In the world of freight technology, there’s a stark difference between solutions built by industry outsiders and those developed by experienced freight professionals. At Alvys, we pride ourselves on having a team that lives and breathes the freight industry. For example, our Founder, Nick Darman, grew up in trucking and ran his own company for a decade, and our Head of Product, Jordan Kidd, has spent over a decade researching TMSs as the VP of Tech at FreightWorks. Those are just two examples of many on the Alvys team that come from freight. This deep understanding of the industry’s unique challenges sets Alvys apart and allows us to create truly revolutionary freight tech solutions.

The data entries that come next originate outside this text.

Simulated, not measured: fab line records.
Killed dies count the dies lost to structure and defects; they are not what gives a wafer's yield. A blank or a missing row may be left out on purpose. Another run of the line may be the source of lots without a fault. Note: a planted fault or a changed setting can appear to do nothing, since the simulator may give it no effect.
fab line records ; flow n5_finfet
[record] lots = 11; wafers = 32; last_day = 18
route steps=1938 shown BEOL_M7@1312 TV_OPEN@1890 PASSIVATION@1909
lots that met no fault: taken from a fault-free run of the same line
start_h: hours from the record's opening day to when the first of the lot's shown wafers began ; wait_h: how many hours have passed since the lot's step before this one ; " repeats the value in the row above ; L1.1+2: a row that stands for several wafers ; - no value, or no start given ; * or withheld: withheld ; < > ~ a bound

Some common issues with freight tech built by non-industry experts include:

  1. Misunderstanding of freight-specific terminology and workflows, such as the differences between loads, trips, legs, and shipments. Emily Feliton, Alvys’ VP of Business Development, points out, “Something so simple can impact the logic being used in the platform. Some systems don’t take into account the differences in use cases for each type of shipment and overlook the complexities in supply chain technology and how it is built.”
  2. Inability to handle the complexities of different shipment types and industry verticals. Ramona, another Alvys team member, highlights, “Outsiders often misunderstand or overlook key freight-specific terminology and workflows, including deadhead…which is often overlooked in efficiency calculations in other software.”
  3. Lack of real-time tracking and poor integration with existing systems. Rehan from Alvys’ Sales team emphasizes, “Alvys came into the space and has an inherent innovative culture. Leo comes from Walmart’s e-commerce platform and understands the need for uptime and speed. This benefits the customer tremendously because newer generations have come into the trucking and transportation space who grew up with devices and expect immediacy and speed.”
  4. Inaccurate rate calculations and insufficient customization options. Patrick Dragutan, an Alvys team member, stresses the importance of “using correct freight terms: accessorials to add on to the loads, or TONU – truck ordered not used, vs cancelled,” to streamline workflows and improve clarity.

These shortcomings lead to operational disruptions, communication breakdowns, and missed opportunities for growth and profitability.

The Solution: Tech Built by Freight People with Experience

At Alvys, we understand that effective freight tech solutions must be built by people who have spent their lives working in freight. Our team consists of experienced freight professionals, including former dispatchers, brokers, and carriers, who bring a deep understanding of the industry’s unique needs and challenges.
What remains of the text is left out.